SEC vis-à-vis a corporation’s ultra vires acts
Credit to Author: KELVIN LESTER LEE | Date: Tue, 10 Dec 2019 18:05:30 +0000
The Securities and Exchange Commission (SEC), as the registrar and overseer of the corporate sector, is tasked to monitor and supervise corporations to ensure that the corporate vehicle is not used to defraud the investing public.
In this light, our corporate law provides a framework for what powers a corporation may exercise. The legislature retained the provisions of the old Corporation Code regarding ultra vires acts of corporations in Republic Act 11232, otherwise known as the “Revised Corporation Code” (RCC).
Section 44 of the RCC states: “No corporation shall possess or exercise corporate powers other than those conferred by this Code or by its articles of incorporation and except as necessary or incidental to the exercise of the powers conferred.”

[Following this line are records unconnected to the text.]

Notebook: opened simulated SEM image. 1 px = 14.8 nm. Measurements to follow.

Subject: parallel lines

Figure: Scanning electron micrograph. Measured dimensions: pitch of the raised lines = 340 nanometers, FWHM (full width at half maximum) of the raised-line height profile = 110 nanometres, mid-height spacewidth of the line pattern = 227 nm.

The Supreme Court has also defined ultra vires in its roster of cases. In the case of Twin Towers Condominium vs. CA (G.R. 123552), the Supreme Court, citing Jose C. Vitug’s “Pandect of Commercial Law and Jurisprudences Law Book,” held that the term ultra vires pertains to an act done beyond the powers of the Corporation: “The term ultra vires refers to an act outside or beyond corporate powers, including those that may ostensibly be within such powers but are, by general or special laws, prohibited or declared illegal.”
Aside from the above definition, the Supreme Court has differentiated the types of ultra vires acts. In the case of Land Bank of the Philippines vs. Eduardo M. Cacayuran (G.R. No. 1911667), the Supreme Court mentioned that there are two types of ultra vires acts. The first type involves acts that are committed outside a corporation’s jurisdiction while the second type involves acts that only involve irregularities:
“There are two types of ultra vires acts. As held in Middletown Policemen’s Benevolent Association v. Township of Middletown: There is a distinction between an act utterly beyond the jurisdiction of a municipal corporation and the irregular exercise of a basic power under the legislative grant in matters not in themselves jurisdictional. The former are ultra vires in the primary sense and void; the latter, ultra vires only in a secondary sense which does not preclude ratification or the application of the doctrine of estoppel in the interest of equity and essential justice.”
On the other hand, the Supreme Court also distinguished between ultra vires acts that are void and ultra vires acts that are not considered void, as held in the case of University of Mindanao, Inc. vs. Bangko Sentral ng Pilipinas (GR No. 194694-65):
“In Pirovano, et al., this court explained that corpor ate acts may be ultra vires but not void. Corporate acts may be capable of ratification: [A] distinction should be made between corporate acts or contracts which are illegal and those which are merely ultra vires. The former contemplates the doing of an act which is contrary to law, morals, or public order, or contravene some rules of public policy or public duty, and are, like similar transactions between individuals, void. They cannot serve as basis of a court action, nor acquire validity by performance, ratification, or estoppel. Mere ultra vires acts, on the other hand, or those which are not illegal and void ab initio, but are not merely within the scope of the articles of incorporation, are merely voidable and may become binding and enforceable when ratified by the stockholders.”
In summary, the provision on ultra vires acts operates as a safeguard for the public, preventing directors from doing acts which are not provided in the company’s express, implied or incidental powers. It also ensures that the company will abide by and execute actions based on what the law, the company’s articles of incorporation and bylaws allow.
Kelvin Lester K. Lee is a commissioner of the Securities and Exchange Commission (SEC). He is the co-chairman of the SEC Committee on Memorandum Circulars To Operationalize Revised Corporation Code Provisions. The views and opinions stated herein are his own. You may email your comments and questions to oclee@sec.gov.ph.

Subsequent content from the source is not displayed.